Having boldly deployed troops and planes on behalf of Syria's bloodstained dictatorship, Russian President Vladimir Putin mounted the podium of the U.N. General Assembly on Monday and called on the nations of the world to join him in a broad coalition to defeat the Islamic State and similar groups across the Middle East.
Like the World War II "anti-Hitler" alliance, Mr. Putin observed, such a coalition would unite governments of all varieties: democracies, dictatorships and theocracies alike.
Only by shoring up existing governments — including undemocratic ones like that headed by Bashar al-Assad in Damascus — and restoring the principle of "state sovereignty" could the threat of revolutionary upheaval be banished and international stability restored, Mr. Putin asserted. He invoked the bygone days in which the "Yalta system" kept the peace.
May the nations of the world resist this siren song. What Mr. Putin leaves out of his little tale is the fact that the United States and its allies were fighting not only against fascism but also for democracy.
The alliance with Stalin's Soviet Union was a necessary evil; and the peace kept by Yalta (as mendaciously implemented by the Soviet dictator) was a poor, liberty-less one for half of Europe. As the events of 1989 were to prove, that order was, in fact, quite unstable due to its sacrifice of human liberty.
Mr. Putin is just as wrong to blame all the troubles of Syria, and, seemingly, the world on Western pro-democracy meddling. To the contrary, as President Obama ringingly declared in his speech to the General Assembly, the mass killing in Syria began when Mr. Assad brutally crushed a peaceful pro-democracy uprising of domestic origin.
There can be no lasting peace in Syria or anywhere else on the basis of tyranny restored. "Catastrophes, like what we are seeing in Syria, do not take place in countries where there is genuine democracy and respect for the universal values this institution is supposed to defend," he said.
Mr. Obama's vision, in short, was not only morally preferable to Mr. Putin's but also, as a statement about humanity's long-term needs, more realistic.
Unfortunately, Mr. Obama lacks any strategy to back up this vision or to counter Mr. Putin, who is backing his words with a show of military "hard power" and a flurry of alliance-building in Syria, Iraq and Iran. Mr. Obama failed to lend timely, effective support to Syria's rebellion before extremists took it over.
Then he laid down a blurry "red line" against Mr. Assad's chemical weapons use, threatening to enforce it with airstrikes before backing down in return for a Russian-brokered disarmament deal that kept Mr. Assad in power.

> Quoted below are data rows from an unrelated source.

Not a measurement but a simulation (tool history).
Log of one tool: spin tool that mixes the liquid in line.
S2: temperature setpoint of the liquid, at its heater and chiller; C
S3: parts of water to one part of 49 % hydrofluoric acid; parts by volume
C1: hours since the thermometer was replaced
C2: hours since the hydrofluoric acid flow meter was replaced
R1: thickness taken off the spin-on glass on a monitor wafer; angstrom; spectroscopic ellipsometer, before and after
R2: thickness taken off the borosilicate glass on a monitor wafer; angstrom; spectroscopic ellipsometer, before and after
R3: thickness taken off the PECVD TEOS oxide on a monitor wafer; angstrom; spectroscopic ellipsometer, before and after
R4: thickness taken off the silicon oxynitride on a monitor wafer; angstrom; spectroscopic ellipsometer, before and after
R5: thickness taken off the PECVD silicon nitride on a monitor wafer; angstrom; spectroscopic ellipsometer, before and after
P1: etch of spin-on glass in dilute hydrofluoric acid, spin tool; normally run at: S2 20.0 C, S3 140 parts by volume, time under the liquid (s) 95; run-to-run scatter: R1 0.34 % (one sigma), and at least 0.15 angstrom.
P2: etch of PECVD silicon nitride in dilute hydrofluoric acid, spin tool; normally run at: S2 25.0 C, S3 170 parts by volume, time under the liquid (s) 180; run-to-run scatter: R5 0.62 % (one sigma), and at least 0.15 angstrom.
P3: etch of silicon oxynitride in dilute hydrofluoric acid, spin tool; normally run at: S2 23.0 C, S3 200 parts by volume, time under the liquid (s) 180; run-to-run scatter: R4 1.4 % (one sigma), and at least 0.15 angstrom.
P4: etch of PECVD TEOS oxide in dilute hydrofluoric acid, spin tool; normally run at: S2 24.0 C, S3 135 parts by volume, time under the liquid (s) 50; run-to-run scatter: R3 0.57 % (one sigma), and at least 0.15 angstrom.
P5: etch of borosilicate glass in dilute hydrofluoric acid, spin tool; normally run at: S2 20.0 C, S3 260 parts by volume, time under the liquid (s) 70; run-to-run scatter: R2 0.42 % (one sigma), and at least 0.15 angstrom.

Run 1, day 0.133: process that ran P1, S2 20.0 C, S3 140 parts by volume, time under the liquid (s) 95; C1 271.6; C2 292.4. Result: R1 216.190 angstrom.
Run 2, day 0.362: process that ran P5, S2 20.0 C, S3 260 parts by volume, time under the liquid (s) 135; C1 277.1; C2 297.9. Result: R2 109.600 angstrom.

At the United Nations, Mr. Obama now offers to cooperate with Russia, and Iran, on a "compromise" solution to Syria whose goal — "a managed transition" to a post-Assad government — is incompatible with Russian and Iranian principles to the extent it doesn't violate Washington's own.
"Plan beats no plan," as former treasury secretary Timothy F. Geithner used to say. Shortsighted and cynical as it may be, at least Mr. Putin has a plan for Syria. After all this time, Mr. Obama still does not.